AN OVERVIEW OF CONVECTION IN RELATION TO AIRTIGHT DEVELOPMENT AND BUILDING DESIGN
Who needs to know about convection?
All those involved in the creation of airtight building envelopes, particularly developers, professional designers and specifiers as well as contractors should be armed with some fundamental knowledge on convection. It is particularly relevant for those involved in large-scale projects where ignorance or misunderstanding on the issue could lead to repeated and costly construction errors, to the detriment of both occupant health and comfort and the environment. The purpose here is to shed light on the subject in a clear and concise manner to avoid such disastrous consequences.
What is convection and what causes it?
Differences between indoor and outdoor temperatures cause a pressure drop that creates an air current as they seek to equalize. This movement is known as convection. Convection leads to something undesirable known as ‘thermal bypass.’ More about this in a moment.
Convection is a combination of advection and diffusion. Advection is the large-scale motion of such a body in currents whereas diffusion is the small-scale movement of particles from areas of higher concentration to those of lower concentration. Diffusion will be explained more in a future post.

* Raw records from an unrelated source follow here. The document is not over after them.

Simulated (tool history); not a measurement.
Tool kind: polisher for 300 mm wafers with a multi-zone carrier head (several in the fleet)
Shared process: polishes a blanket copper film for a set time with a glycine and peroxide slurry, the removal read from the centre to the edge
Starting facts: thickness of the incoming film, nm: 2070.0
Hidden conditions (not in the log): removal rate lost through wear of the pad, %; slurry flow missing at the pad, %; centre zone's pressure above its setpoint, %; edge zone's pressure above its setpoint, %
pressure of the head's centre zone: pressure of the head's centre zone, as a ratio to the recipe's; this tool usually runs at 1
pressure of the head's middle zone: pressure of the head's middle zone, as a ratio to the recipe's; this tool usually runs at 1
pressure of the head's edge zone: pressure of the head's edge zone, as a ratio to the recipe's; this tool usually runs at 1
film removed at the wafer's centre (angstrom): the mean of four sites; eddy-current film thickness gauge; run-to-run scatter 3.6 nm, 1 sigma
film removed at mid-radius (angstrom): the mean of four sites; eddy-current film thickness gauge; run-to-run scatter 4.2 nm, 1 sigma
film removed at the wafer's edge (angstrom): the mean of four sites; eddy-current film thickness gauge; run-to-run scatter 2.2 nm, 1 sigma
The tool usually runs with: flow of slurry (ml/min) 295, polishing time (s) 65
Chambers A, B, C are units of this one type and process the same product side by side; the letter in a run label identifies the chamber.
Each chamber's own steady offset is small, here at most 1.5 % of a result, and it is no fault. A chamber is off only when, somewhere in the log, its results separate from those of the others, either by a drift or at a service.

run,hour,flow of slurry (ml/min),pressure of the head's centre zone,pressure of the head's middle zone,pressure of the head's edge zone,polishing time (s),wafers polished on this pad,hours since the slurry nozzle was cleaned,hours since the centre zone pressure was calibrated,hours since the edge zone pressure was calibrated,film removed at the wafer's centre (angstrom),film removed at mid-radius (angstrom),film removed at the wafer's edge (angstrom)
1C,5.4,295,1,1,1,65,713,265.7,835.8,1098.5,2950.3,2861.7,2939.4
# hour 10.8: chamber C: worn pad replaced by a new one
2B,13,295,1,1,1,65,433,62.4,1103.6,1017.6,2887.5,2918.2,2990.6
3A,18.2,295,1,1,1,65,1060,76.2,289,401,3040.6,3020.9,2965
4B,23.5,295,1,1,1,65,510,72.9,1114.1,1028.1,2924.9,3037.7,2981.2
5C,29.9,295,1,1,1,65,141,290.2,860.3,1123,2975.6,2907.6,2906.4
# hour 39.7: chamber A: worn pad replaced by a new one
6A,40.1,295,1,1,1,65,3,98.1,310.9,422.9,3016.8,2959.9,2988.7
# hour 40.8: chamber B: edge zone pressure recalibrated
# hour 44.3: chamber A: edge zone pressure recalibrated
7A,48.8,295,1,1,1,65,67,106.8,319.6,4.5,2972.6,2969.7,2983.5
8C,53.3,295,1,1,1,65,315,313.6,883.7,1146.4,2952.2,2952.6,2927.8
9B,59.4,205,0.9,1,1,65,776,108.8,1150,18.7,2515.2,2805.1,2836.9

The cause of convection is often an inadequate airtightness layer around the building envelope, usually due to the lack of airtight detailing involving the use of joint sealing tape or expanding foam tape to close gaps.
Natural convection and forced convection
The pressure of convection on construction
Air currents can arise through either natural or forced convection.
Natural convection
Natural or ‘free’ convection results from pressure differences between one part of the building and another. Natural air movement can be either wind driven or buoyancy driven.
Wind driven air movement is caused by a difference in pressure between the inside and outside of the building caused by wind and is often referred to as ‘open loop’ convection.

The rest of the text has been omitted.